Abstract
Valleys, lakes and fjords are spectacular features of the Norwegian landscape. Yet, their beauty often contrasts with the natural hazard that they represent. Three lacustrine systems in the Nordfjord region (Western Norway) have been surveyed combining simultaneously 3.5 kHz (pinger) single-channel and 1 in3 airgun multi-channel systems. Amalgamating these data with information retrieved from sediment coring provide a string tool for calibrating the geophysical information and for chronologically constrain the different units uncovered in the lake basin. The seismostratigraphic analysis of the geophysical data is interpreted to reflect glaciomarine sedimentation during ice retreat and transition to marine and lacustrine sedimentation as glacio-isostatic rebound turned the fjord into a land-locked lake. In both the marine and lacustrine records there is evidence for mass-wasting activity in the form of rock avalanches, debris-flows and turbidites and other forms of rapidly deposited layers (RDL). One of the thickest (>3m) recorded RDL in these lacustrine basins is the 8180-8030 cal yr BP Storegga tsunami event. Sedimentological and geochemical analyses of the Storegga RDL provide important insights into the mechanisms and environmental behavior of a lacustrine setting threaten under such geohazard.
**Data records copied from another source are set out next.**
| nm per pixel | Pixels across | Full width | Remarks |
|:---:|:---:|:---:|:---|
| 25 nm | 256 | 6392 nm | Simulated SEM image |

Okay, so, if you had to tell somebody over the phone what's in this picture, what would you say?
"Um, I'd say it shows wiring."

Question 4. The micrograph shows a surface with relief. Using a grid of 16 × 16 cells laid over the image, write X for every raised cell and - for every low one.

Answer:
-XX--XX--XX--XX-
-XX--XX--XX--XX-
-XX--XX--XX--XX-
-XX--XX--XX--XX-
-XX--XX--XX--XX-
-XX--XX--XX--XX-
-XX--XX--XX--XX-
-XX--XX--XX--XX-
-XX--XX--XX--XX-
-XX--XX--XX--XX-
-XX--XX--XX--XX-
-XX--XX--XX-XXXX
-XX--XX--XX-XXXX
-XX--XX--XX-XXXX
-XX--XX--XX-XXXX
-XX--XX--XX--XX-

January 15th, 1905 and September 13th, 1936 are recorded in Norwegian history as dates of occurrence of the most devastating natural hazards in modern times. During these two catastrophes, large rock-falls collapsed into the valley provoking tsunami waves as high as 74 m and killing all together more than 135 people. Evidence for these disasters appears in the seismic record as well as older unknown events preceding historical times. During the 1936 event over one million m3 of rock material collapsed into the lake from Mount Ramnefjellet, resulting in the formation of a turbidite, seiche and slide deposits that covered almost all the basin floor reaching up to 3 m thickness.

Using a physically-based mathematical model we have numerically simulated the 1936 landslide and related tsunami in order to better understand the effects of such events on a small lacustrine basin. This kind of dataset is the first in Norwegian lakes providing valuable information that can be further amalgamated with other historical, marine and terrestrial records. The geophysical data permit extending the identification of mass wasting events beyond the historical record providing a model that can be applied to comparable basins at various temporal and geographical scales.